It seems that metal bands somehow always find a way to come up with badass names. Scar The Martyr is everything a heavy metal band name should be: irreverent, evil, haunting and, nodding to Christianity. Unfortunately, the cool name might be the only good thing about Scar The Martyr and their eponymous debut album.
The side project of Slipknot drummer Joey Jordison, Scar The Martyr combines several of the trending styles of today’s metal scene, including industrial, alternative, and nu metal. This combination bodes well for dedicated metalheads, as they will recognize the variety in the tracks.
Unfortunately, even for the dedicated ear, the predominant influences of alternative metal and metalcore weigh down the album and blend the tracks. Part of this issue is the formulaic nature inherent of metalcore itself. In metalcore it is necessity to have chugging guitars, double-kick bass drums, and alternating screamed—or at least distorted—and clean, harmonic vocals. While these elements might sound like they allow for creative freedom, ultimately the patterns and riffs of the guitars and drums sound too similar across many of the metalcore-heavy tracks.

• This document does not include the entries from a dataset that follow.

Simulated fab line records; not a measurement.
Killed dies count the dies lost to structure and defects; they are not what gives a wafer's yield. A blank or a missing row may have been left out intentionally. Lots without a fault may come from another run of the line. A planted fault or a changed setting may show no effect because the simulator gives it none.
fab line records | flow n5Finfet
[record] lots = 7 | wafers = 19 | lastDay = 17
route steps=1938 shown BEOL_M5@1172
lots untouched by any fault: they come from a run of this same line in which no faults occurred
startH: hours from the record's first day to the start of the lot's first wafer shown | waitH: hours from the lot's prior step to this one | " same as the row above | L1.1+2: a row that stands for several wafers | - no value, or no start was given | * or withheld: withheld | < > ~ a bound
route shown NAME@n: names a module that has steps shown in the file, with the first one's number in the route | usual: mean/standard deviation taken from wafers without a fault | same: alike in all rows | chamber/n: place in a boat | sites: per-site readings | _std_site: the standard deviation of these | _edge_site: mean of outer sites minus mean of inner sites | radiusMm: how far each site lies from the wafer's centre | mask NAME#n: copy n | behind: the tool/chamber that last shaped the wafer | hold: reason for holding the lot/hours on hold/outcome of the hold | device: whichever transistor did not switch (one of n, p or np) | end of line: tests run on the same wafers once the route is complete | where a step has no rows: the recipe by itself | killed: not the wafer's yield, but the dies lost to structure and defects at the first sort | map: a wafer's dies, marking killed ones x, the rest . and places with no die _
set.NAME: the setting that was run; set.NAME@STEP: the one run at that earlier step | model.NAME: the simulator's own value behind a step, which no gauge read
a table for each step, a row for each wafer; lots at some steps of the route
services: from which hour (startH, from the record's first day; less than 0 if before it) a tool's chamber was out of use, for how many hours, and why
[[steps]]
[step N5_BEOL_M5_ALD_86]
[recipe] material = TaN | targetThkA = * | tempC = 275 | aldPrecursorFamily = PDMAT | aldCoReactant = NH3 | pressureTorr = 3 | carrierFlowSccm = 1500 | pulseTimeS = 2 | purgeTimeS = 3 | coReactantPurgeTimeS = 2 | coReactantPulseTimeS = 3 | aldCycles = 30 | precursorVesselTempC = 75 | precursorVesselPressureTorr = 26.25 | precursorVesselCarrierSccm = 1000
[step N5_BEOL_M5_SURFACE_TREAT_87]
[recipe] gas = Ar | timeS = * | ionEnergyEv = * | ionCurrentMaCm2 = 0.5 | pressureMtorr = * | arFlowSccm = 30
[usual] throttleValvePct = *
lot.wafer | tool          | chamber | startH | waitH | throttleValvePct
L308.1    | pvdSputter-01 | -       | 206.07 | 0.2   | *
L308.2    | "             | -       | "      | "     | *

The result of this metalcore predominance is that many of the songs on the LP are indiscernible from each other. After several listens, you might forget which track you are on because the surrounding ones sound so unfortunately similar. A further reason for this blending comes from some of the exhausting song lengths. Several tracks that make up the one-hour-and-fourteen-minute long LP near or exceed seven minutes. What makes matters worse is that these tend to be the overly formulaic metalcore songs like “Blood Host,” which embodies the sins of the album. Drawn-out, repetitive, similar-sounding tracks are not the foundation for a good album.
Scar The Martyr is not completely irredeemable, though. As mentioned above, there are some more diverse musical elements and metal subgenres brought to the table that aid in fleshing out the disc. Industrial fans will enjoy the electronic beats of tracks like “Cruel Ocean” and “Effigy Unborn,” which bring a welcome addition to the rhythmic textures of the LP. Even the more casual metal fan will be attracted to the beautiful vocal harmonies and guitar work on “Soul Disintegration” and “White Nights In A Day Room.” The lead guitar work across the album, done by metal pros Jed Simon and Kris Norris, is one of the album’s standout features. The two axmen craft interesting melodic lines and bring the diversifying factor of Middle Eastern sounds to some of the solos, such as that of “Soul Disintegration.”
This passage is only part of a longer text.